This story about the Sally McDonnell Barksdale Honors College at Ole Miss shows how the undergraduate thesis required of honors students can help them in their search for postgraduate employment–and how the honors focus on undergrad research can be a model for the university as a whole as it seeks to find the best jobs for grads.
Students Get a Mentor for Engaging in Intellectual Curiosity
By Rebecca Lauck Cleary
April 23, 2012
OXFORD, Miss. – The undergraduate thesis is a hallmark of the Sally McDonnell Barksdale Honors College at the University of Mississippi. Now, students will have someone available to assist them with getting started on their projects.
That person is Jason Ritchie, the new assistant dean of undergraduate research at the SMBHC.
Exploratory research has been a required component of the Honors College since its creation in 1997. Most students begin their research in the junior year, leading to a thesis in the senior year, although some students begin earlier. The thesis is an opportunity for students to devote time to exploring topics that particularly interest them in their fields; it’s a chance to learn to ask questions as the discipline asks them and to answer those questions using the methodology of the discipline.
Undergraduate research is vital to a student’s training, said Honors College Dean Douglass Sullivan-González.
“The SMBHC is deeply committed to the role of independent research in preparing our students to be citizen scholars,” Sullivan-González said. “When the leaders of the future start tackling tough issues, we want them to be trained to look closely and clearly at what’s really going on when things look ‘knotty.’ We expect our students to be leaders in finding creative, effective solutions to public challenges.”
Since 2000, Ritchie has been assistant and associate professor of chemistry and biochemistry at Ole Miss and was named the Cora Lee Graham Outstanding Teacher of Freshmen in 2007. Before that, he obtained his bachelor’s degree in chemistry in 1994 at the University of California at San Diego, where he performed undergraduate research on conducting polymers. He earned his Ph.D. in chemistry in 1998 from the University of Texas at Austin, where he studied the surface chemistry of high-temperature superconductors. He then went on to post-doc at the University of North Carolina-Chapel Hill, studying electrochemistry in rigid polymers.
He has a strong interest in the leadership development of younger chemists, and he believes that serving as assistant dean of undergraduate research will allow him to help develop the careers of students across the university.
“The students come here and it’s intimidating,” Ritchie said. “They need help in the basic process of how to get started with research. I will put together a database of faculty projects so they can look at it and find their interests, and I will give them resources and advice about how to approach faculty members. They may be scared, but I will help them open up the conversation.”
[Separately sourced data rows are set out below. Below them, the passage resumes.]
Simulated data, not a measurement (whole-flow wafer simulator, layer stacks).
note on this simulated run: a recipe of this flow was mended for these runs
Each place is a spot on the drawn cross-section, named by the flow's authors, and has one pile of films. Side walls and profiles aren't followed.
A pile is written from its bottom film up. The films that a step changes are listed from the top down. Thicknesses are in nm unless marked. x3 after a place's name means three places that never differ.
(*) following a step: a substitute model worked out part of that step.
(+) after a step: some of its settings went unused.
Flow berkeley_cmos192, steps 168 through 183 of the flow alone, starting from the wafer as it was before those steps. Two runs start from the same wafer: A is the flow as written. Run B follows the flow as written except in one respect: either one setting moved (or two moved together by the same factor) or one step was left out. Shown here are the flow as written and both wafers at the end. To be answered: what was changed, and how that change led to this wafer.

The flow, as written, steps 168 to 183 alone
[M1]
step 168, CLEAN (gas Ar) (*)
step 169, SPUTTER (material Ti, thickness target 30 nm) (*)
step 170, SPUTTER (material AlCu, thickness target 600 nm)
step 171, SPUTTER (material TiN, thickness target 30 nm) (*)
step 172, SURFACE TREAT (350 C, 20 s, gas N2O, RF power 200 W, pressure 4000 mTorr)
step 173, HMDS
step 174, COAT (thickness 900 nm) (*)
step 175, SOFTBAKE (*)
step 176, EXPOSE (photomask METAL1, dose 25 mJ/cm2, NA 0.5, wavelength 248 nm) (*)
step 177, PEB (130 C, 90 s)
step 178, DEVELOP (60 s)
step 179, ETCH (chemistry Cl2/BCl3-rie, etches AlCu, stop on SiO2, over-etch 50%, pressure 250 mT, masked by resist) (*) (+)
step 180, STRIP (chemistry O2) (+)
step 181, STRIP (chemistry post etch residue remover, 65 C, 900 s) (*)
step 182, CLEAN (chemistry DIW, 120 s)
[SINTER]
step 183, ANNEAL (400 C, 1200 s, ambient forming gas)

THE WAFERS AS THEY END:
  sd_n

Even the brightest students may be ruffled by the thesis requirement, and Ritchie hopes to alleviate their fears and work with them to find both internal and external research opportunities.
“When a graduate goes on a job interview, they don’t talk about their GPA, they talk about their thesis project, so it really sets them apart and marks them as a strong and independent thinker,” he said. “I personally learned far more doing my undergraduate thesis than I did in class. The honors thesis is a capstone for a student’s undergraduate years, bringing together everything they have learned the past four years.”
Ritchie will work not only with Honors College students, but those across all areas of campus.
“We think this unparalleled learning experience should be available to all students at the University of Mississippi,” Sullivan-González said. “Much of what Dr. Ritchie will undertake will be geared toward increasing and supporting undergraduate research campuswide, not just in the SMBHC.”
The most important lesson of the thesis may be how to stick with a tough assignment when there is only the students’ own character and passions to keep them going. This May, 130 SMBHC seniors are en route to be commissioned, having completed all Honors College requirements, including the thesis.